Naha Armády, senior tarot reader at the LA based metaphysical store House of Intuition, has spent almost a decade as a professional reader and tarot archivist. Armády views the current boom of independent artist decks as part of a larger cycle of history. “I think that I saw a huge influx of that five years ago in 2012,” she says, noting that when she started teaching in 2010, her Tarot classes might have only five or six students, a number that jumped to upwards of twenty just two years later. She believes that “the trend mirrors historical trends. You have a dark period, then a renaissance in which all of these ideas have a resurgence. Then you get a period scientific growth, and then a new period of repression. The growth of information fuels a struggle to control information, and so the cycle begins again.”

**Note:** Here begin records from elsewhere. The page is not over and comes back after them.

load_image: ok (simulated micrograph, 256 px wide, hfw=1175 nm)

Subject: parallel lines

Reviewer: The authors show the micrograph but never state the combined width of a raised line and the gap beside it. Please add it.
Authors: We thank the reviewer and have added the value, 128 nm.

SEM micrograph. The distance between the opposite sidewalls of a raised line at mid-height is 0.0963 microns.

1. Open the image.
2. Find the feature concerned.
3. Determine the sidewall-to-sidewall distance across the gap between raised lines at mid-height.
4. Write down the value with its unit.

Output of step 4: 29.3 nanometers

In the Euro-centric history, this cycle moves through well known periods: the Middle Ages, the Enlightenment, the Spiritualism movement. In the 1800s, when Spiritualists popularized the metaphysical in Victorian England, Tarot hadn’t yet come to the United States. In fact, that wouldn’t happen until the 1950s, when Stuart Kaplan and US Game Systems began distributing the card decks the community now regards as classics, like the Rider Waite Smith, the Thoth and the Aquarian. By the late 1960s, independent decks that drew on psychedelia became popular. Armády puts the trend in context: “I would say that’s the last time we had a large crop of indie decks. And then that gets stigmatized as part of the hippie movement. And as we get more technological, we see a new growth of interest, people seeking answers on a deeper level. You can’t have supply unless there is a demand. You can’t have readers – and artists making decks for them – unless people are looking to get readings. And I think that’s part of that larger growth cycle of society.”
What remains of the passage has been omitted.